Pan-Islamism behind Turkey’s troubled embrace of Arab Spring - analysis

President Recep Tayyip Erdoğan and his ruling party backed the Arab Spring, not as a result of any economic or geopolitical agenda, but as part of a pan-Islamist foreign policy that has led to Turkey’s isolation, said an analysis in the Cairo Review of Global Affairs.

The leadership of the Justice and Development Party (AKP) is dominated by Sunni Islamists, who have found in the Quran the call for greater Islamic unity and cooperation, echoing their Ottoman predecessors, according to Birol Başkan, non-resident scholar at the Middle East Institute.

“The Ottoman Empire had even pursued pan-Islamism—a phrase coined by Europeans to refer to the foreign policy of Muslim unity during the reign of Sultan Abdul Hamid II,” said Başkan. “By cooperating with one another, Muslims could stand against Europe and protect their interests. However...the idea failed to help the Ottoman Empire and others prevent total European domination.”

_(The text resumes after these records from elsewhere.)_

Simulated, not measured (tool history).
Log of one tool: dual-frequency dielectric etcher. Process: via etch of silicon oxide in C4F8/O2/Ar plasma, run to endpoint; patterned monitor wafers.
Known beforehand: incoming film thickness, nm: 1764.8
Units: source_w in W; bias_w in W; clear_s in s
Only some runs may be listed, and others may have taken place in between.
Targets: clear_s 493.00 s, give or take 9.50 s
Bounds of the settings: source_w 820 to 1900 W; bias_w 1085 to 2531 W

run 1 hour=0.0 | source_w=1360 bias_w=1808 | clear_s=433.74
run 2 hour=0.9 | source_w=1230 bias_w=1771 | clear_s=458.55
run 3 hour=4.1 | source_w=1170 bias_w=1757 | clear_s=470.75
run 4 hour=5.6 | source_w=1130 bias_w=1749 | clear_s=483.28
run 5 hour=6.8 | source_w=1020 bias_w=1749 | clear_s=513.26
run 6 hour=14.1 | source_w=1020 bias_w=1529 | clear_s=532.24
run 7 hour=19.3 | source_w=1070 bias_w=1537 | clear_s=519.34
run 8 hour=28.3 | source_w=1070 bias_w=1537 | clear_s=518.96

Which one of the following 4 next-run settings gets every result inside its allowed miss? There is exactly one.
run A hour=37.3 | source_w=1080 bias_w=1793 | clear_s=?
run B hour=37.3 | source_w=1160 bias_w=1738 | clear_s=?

The concept of Islamic unity fell out of favour during Turkey’s early years, when Mustafa Kemal Atatürk sharply curbed the influence of religion.

Turkish Islamism developed in the margins, incorporating the persecution of Muslim Brotherhood figures like Hassan al-Banna and Sayyid Qutb and developing sympathies for Muslim groups outside Turkey, according to Başkan.

The AKP came to power in 2002 and outwardly remained loyal to Turkey’s standard foreign policy positions, even pursuing political reform in order to join the EU.  By 2011, the AKP became more vocal about its Islamist-leaning ideas, according to Başkan.

Under the AKP, Turkey has increased Muslim-world trade eightfold, hosted dozens of international Islamic events, restored Ottoman-era relics across the region and cancelled visa requirements and developed high-level cooperation with many Muslim states.

“Turkey utterly embraced the Arab Spring more than any other country, even though it had excellent economic and political relations with all the pre-Arab Spring states and regimes, including Syria. There was no compelling economic or geopolitical reason behind such a wholehearted embrace,” Başkan wrote, apart from the objective of Islamic unity.  

The dreams of Turkish Islamists were dashed by the ouster of Egyptian President Mohammed Morsi and deepening conflicts in Syria, Libya, and Yemen, according to Başkan.

“In the late summer of 2013, Turkey found itself isolated in the region and turned to the only other country in the Middle East facing a similar setback, Qatar,” said Başkan.

Ankara still aims for a leading role in the Middle East, but it has revised its priorities as the AKP has politically aligned with nationalists. Erdoğan now says Turkey’s prime objective is to eradicate Kurdish militia from northern Syria, according to Başkan.

“At the end of the day, no matter how much Erdoğan moves toward Turkish nationalists to remain in power, the AKP and the base of the president’s support are with Turkish Islamists,” said Başkan.